GLASGOW Print Studio presents an exhibition of Glasgow seen and imagined through the varied media of printmaking.

For this show, an invited group of print studio members have created new works using the city itself as a subject matter. For some, this sits quite consistently with their typical process but for others it was a less familiar brief.

Their resulting works represent an informal series of reflections on Glasgow through a range of technical approaches.

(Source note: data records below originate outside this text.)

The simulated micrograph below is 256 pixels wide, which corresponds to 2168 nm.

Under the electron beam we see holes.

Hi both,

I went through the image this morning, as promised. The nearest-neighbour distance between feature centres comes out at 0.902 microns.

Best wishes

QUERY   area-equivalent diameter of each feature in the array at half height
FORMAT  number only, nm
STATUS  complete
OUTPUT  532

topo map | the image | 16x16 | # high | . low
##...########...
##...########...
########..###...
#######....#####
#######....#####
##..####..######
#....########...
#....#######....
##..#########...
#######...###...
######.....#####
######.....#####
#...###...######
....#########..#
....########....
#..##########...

GPS gallery manager, James Murphy, said: “It’s been fascinating to see how the artists have responded. For some, the subject matter sits quite consistently with their typical process but for others it was a less familiar brief. The artists were chosen in part with this in mind.

“The exhibition will also help to enrich our retail offer, with works in edition (and unsold unique works) being added to gallery stock when the show closes.”

Wishing to avoid showing only highly representative images of recognisable Glasgow structures and landmarks, interpretations range along a scale of literalness and there are images that do not immediately give up their reference points. In addition, alongside works whose focus is wide and analytical, there are also personal stories, whimsical reflections and even influences from other cities woven in to the show as a whole.

Those taking the more literal approach include Harry Magee and Fiona Watson. Fiona Watson has created beautifully executed etchings of the Clyde and the Victorian glass houses of the Botanic Gardens. Magee’s images feature well-known landmarks such as the Finnieston Crane, the Clyde Auditorium (affectionately known as the ‘Armadillo’) Kelvingrove Art Gallery and the domes of the City Chambers.

For Gregor Smith the constant destruction (demolition) and construction visible around the city gave rise to the work, ‘Structure and Rain’, based on an experience one dark, wet and windy night last winter at the site of the former goods yard on High Street. The work, ‘Changing Times’, is based on buildings on Nicholas Street and Argyle Street.

Rachel Duckhouse’s abstracted etchings of the Sheriff Court and the St Enoch Centre are concerned with the form of the buildings and their impact on the visual environment that form part of the artist’s daily commute.

Murray Robertson’s ‘Mungotaur’ is a response to the poem of the same name by Jim Carruth, Glasgow’s poet laureate  since 2014. ‘The Mungotaur’ transposes the Greek myth of the Minotaur to a series of poems centred on the Glasgow Subway system with each of the 15 stations represented by a verse reflecting the stories of people, their histories and their destinations.

Exhibiting artists: Rachel Duckhouse, Alistair Gow, Rosalind Lawless, Harry Magee, John MacKechnie, Calum McClure, Ian McNicol, Gregory Moore, Allan Richardson, Murray Robertson, Bronwen Sleigh, Gregor Smith, Alasdair Wallace, Fiona Watson. This exhibition has been scheduled to coincide with the European Championships 2018 taking place across the city from the 2nd until 12th of August.